On Wed, 1 Nov 2006, Ian Lance Taylor wrote:

> glibc uses "extern inline", and exploits the traditional gcc ability
> to override the "extern inline" function with a regular function.  For
> example, the definition of tolower in <ctype.h> is:
> 
> extern __inline int
> __NTH (tolower (int __c))
> {
>   return __c >= -128 && __c < 256 ? (*__ctype_tolower_loc ())[__c] : __c;
> }
> 
> but the defintion in tolower.c is:
> 
> #define __ctype_tolower \
>   ((int32_t *) _NL_CURRENT (LC_CTYPE, _NL_CTYPE_TOLOWER) + 128)
> 
> int
> tolower (int c)
> {
>   return c >= -128 && c < 256 ? __ctype_tolower[c] : c;
> }
> 
> Note that these definitions are differently optimized for the
> different uses.

I would say the issue here is not so much the overriding but the 
declaration of a standard function as inline at all.  Because the function 
is first declared without inline, and then later possibly defined with 
inline, the later definition would cause the function "tolower" to be 
exported from a source file using it.

> 1) Implement a function attribute which is the equivalent of "extern
>    inline".  Backport support for this attribute to all open branches.
>    Try to persuade the glibc developers to use this feature instead of
>    "extern inline" when it is available, by adjusting the handling of
>    __USE_EXTERN_INLINES in features.h and elsewhere.

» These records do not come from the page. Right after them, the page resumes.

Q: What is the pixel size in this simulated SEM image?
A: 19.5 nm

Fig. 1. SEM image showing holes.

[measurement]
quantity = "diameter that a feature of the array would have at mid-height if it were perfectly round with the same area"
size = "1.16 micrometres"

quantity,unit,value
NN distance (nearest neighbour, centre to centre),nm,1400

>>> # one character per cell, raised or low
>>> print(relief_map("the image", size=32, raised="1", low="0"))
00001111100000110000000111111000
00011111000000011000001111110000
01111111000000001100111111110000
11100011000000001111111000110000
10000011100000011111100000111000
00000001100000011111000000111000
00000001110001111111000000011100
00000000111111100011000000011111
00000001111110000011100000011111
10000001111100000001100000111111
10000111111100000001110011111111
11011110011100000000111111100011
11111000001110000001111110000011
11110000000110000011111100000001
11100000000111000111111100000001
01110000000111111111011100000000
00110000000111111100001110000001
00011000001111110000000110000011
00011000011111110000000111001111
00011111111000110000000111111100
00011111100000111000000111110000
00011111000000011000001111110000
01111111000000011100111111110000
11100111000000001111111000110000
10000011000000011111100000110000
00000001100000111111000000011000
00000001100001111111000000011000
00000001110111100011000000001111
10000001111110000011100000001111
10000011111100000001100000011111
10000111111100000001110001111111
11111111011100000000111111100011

I'd rather simply fix glibc to work with C99 inline semantics.  For the 
above you might use

#define tolower(c) __tolower_inline(c)
static __inline __attribute__((__always_inline__)) int tolower_inline ...

and #undef tolower when defining the out of line function.  That would 
apply to all cases where a user-visible function in a header is currently 
inlined directly; for a purely internal function in the header, we can 
arrange for all declarations to use "inline" without "extern" when in C99 
mode.

The glibc changes would be large but mechanical.  The corresponding 
fixincludes changes (necessary in any case) could probably disable most of 
the extern inlines if glibc wasn't recent enough, but you might also 
automate the above with fixincludes.

> This leaves open the question of when we want to change the default to
> gnu99, but I think it gives us a workable transition plan to get
> there, at least on this troublesome issue.

I propose the following list of things that need doing before a change of 
default to gnu99:

* A -Wc89/-Wc90 option to warn for features different between C90 and C99.  
(When building GCC we use -pedantic to cover this, but in gnu99 mode 
-pedantic will no longer warn for features new in C99.)

* <stdint.h> implemented.

* Predefined macro names such as __STDC_ISO_10646__ properly defined for 
whole translation unit in cooperation with libc.

* Standard pragmas.

* Complex numbers implementation audited against standard requirements.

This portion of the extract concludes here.